At the DEF CON hacker conference in Las Vegas this week, the US Defense Advanced Research Projects Agency (DARPA)’s much-anticipated event finally took place – the “world’s first all-machine hacking tournament.”
Over the last few years, seven teams built their own “Cyber Reasoning System” (CRS), automatic systems that sniff out security issues in software – learning as they go – and fixing the problems, too.
Each team’s CRS competed during a 12-hour capture-the-flag event. It was assessed based on how well it performed against specific challenges: evaluating flaws and fixing them while making sure their fixes didn’t fundamentally change the software’s performance.
Born from faculty and alumni of Carnegie Mellon University, ForAllSecure were the overall winners of the tournament. The team netted the $2m Grand Prize with their CRS, named “Mayhem”.
DARPA wants to speed up a lot of components in security research – like finding vulnerabilities, patch creation and application – by using machine learning to have computers do this work automatically, and a lot faster than humans would.
The reason DARPA wants to take these tasks out of human hands is that we just can’t keep up with all the security flaws and related maintenance and mitigation tasks.
As we’ve previously noted here on Naked Security, one of the reasons the idea of automated security is so powerful is that defenders have to try to lock down all possible attack vectors, while an attacker only needs to have one success.
“Our best data tell us that that hole will work for about a year before it’s discovered by defenders… You want computers to be able to defend themselves, and it’s going to change the balance of power between attackers and defenders.” – DARPA program manager Mike Walker, 60 Minutes
Given how long it can take for an attack on an organization’s systems to even be noticed, let alone fixed, if defenders have automated machine-learning arsenals on their side, the fight becomes that bit fairer.

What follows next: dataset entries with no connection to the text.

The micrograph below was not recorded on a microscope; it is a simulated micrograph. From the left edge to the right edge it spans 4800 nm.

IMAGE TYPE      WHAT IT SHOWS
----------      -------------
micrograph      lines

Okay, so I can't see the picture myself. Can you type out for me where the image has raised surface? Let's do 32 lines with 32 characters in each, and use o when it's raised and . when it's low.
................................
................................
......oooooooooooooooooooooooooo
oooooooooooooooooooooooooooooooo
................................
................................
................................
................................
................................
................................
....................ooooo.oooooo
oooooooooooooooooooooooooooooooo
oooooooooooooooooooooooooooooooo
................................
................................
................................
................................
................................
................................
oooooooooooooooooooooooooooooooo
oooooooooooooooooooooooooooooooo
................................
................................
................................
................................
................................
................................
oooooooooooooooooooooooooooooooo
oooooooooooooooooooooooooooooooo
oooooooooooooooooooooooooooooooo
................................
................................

The implications of the success of the CRS tournament are indeed wide-ranging. Securing the software that runs our electrical and water infrastructure with CRS testing could help keep these sensitive systems tightly secured. And the rampant security lapses we see in consumer IoT devices could be significantly reduced if tested and fixed by automated CRS testing.
The CRS shown at the DARPA tournament demonstrate proofs of a concept that could change the face of security as we know it. But no one’s in danger of losing their information security careers to the robot overlords just yet.
It may not be too far away though, after all, there are already services to automate blog writing.